On Wed, Mar 27, 2013 at 09:00:20AM +0000, Peter Zijlstra wrote: > On Wed, 2013-03-27 at 09:54 +0100, Vincent Guittot wrote: > > It's not mandatory to have little cores on low numbers even if it's > > advised > > ARGH! I haven't followed this thread closely, so just a random comment from me. An argument from some is that they want to boot Linux on the big CPU to be quicker. The most convenient is to have the big CPU at 0.

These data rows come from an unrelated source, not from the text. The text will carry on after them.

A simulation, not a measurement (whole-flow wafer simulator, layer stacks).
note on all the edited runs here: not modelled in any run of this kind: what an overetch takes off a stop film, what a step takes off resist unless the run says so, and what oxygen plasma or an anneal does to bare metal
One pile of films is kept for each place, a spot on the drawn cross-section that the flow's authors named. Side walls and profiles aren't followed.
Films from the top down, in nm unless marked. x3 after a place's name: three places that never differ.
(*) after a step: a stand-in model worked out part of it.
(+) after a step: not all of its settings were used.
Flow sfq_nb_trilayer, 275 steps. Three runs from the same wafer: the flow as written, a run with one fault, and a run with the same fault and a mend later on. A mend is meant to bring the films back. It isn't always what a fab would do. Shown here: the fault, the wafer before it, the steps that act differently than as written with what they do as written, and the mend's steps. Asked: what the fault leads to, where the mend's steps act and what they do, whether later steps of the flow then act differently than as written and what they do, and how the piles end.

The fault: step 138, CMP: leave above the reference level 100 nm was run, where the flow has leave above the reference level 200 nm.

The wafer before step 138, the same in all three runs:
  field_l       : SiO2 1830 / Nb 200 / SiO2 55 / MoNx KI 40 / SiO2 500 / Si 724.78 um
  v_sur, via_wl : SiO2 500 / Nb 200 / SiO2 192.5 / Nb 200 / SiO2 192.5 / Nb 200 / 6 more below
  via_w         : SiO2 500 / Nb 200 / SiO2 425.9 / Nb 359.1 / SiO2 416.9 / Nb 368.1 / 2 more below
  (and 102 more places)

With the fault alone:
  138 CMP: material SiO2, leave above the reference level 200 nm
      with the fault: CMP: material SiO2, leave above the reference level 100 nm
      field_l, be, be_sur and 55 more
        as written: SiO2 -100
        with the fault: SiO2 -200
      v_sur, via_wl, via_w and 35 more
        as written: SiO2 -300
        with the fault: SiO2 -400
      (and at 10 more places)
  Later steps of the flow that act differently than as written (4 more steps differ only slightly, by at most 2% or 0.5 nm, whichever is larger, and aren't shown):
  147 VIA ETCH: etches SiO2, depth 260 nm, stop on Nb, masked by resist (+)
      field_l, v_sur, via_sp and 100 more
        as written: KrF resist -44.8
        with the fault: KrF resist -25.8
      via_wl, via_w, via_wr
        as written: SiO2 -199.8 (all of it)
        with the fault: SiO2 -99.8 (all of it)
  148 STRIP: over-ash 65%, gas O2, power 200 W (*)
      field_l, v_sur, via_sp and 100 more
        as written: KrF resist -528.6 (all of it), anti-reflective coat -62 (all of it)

On Wed, 2013-03-27 at 11:18 +0000, Catalin Marinas wrote: > On Wed, Mar 27, 2013 at 09:00:20AM +0000, Peter Zijlstra wrote: > > On Wed, 2013-03-27 at 09:54 +0100, Vincent Guittot wrote: > > > It's not mandatory to have little cores on low numbers even if it's > > > advised > > > > ARGH! > > I haven't followed this thread closely, so just a random comment from > me. An argument from some is that they want to boot Linux on the big CPU > to be quicker. The most convenient is to have the big CPU at 0. I suppose that's almost sensible ;-) I just despair at the amount of variation that's allowed. I'm guessing that swapping cpus in the bootloader or someplace really early is equally hard in that we (Linux) assume we boot on cpu 0 or something like that?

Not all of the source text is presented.